Outlook If Barclays' bosses thought the heat had more or less died down over Bob Diamond's pay, they were sorely mistaken. Pirc, the corporate governance consultancy, has kicked off the latest round of blood letting by recommending that shareholders vote against the bank's remuneration report and furiously criticising the chief executive's package. Depending on which set of numbers you care to use, it could be anything from £6.3m to £13.5m.
Barclays says the former figure, because the rest comes in the form of bonuses linked to work done in previous years. Critics such as Pirc say the latter, because that's what Mr Diamond made this year. No, no, says Barclays, if you're including that you should forget about £2.25m from his long-term incentive scheme which is in this year's package but won't be paid for several years. And so the debate goes on. And on.
Perhaps now is the time for the Financial Reporting Council to intervene with some long-overdue guidelines for simplifying the way the information on executive pay is presented.

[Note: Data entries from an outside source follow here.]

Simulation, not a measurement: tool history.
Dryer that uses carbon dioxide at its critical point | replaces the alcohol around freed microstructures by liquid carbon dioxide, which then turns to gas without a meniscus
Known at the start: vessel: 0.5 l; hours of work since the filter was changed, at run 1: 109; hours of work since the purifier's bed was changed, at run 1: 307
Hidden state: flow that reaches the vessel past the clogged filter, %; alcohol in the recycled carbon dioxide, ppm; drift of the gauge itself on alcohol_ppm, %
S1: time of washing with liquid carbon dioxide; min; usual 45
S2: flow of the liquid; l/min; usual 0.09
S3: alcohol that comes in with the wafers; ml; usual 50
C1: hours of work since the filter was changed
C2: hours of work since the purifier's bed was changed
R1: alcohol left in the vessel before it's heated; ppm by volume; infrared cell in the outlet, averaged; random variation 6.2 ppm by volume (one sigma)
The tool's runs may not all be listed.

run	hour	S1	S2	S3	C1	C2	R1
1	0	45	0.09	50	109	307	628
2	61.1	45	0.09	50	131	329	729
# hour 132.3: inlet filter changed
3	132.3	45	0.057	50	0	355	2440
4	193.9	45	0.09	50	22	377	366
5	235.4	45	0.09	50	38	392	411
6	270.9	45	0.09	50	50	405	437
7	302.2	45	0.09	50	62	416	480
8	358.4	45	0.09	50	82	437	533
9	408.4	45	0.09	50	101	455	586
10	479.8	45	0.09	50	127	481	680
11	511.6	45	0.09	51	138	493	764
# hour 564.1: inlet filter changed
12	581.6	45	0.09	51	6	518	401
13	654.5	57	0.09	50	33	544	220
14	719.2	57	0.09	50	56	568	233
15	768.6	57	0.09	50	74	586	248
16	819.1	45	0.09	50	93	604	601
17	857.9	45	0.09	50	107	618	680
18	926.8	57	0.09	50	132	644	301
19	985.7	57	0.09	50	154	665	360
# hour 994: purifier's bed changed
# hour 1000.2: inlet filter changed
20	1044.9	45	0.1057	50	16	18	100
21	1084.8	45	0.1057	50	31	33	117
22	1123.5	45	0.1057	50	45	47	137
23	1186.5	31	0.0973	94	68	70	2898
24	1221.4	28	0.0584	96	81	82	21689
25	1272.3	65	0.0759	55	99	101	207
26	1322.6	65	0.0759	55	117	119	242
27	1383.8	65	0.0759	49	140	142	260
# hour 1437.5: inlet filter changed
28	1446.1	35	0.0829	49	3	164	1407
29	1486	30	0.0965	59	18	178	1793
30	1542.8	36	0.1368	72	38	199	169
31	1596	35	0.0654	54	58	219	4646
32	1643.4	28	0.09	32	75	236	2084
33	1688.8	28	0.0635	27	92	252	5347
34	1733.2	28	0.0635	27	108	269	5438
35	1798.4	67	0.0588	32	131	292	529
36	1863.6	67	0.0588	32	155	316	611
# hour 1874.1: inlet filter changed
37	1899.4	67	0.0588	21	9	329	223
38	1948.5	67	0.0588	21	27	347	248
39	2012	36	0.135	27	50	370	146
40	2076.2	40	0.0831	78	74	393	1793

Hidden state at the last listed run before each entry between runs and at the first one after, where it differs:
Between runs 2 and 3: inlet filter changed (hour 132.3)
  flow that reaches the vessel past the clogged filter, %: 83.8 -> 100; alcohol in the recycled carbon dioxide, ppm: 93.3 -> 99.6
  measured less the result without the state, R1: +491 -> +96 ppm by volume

Banks such as Barclays are by no means the only, or even the worst, offenders. (But even the Association of British Insurers has concerns about its pay plans.) All the same, whether you believe that Mr Diamond's package last year was £6.3m or £13.5m, it is still too much.
Barclays shares, as Pirc points out, are trading beneath their notional net asset value and the bank is too big to fail, and so enjoys an effective state guarantee. The "stretching" targets its executives are supposed to hit to get their bonuses clearly aren't stretching enough.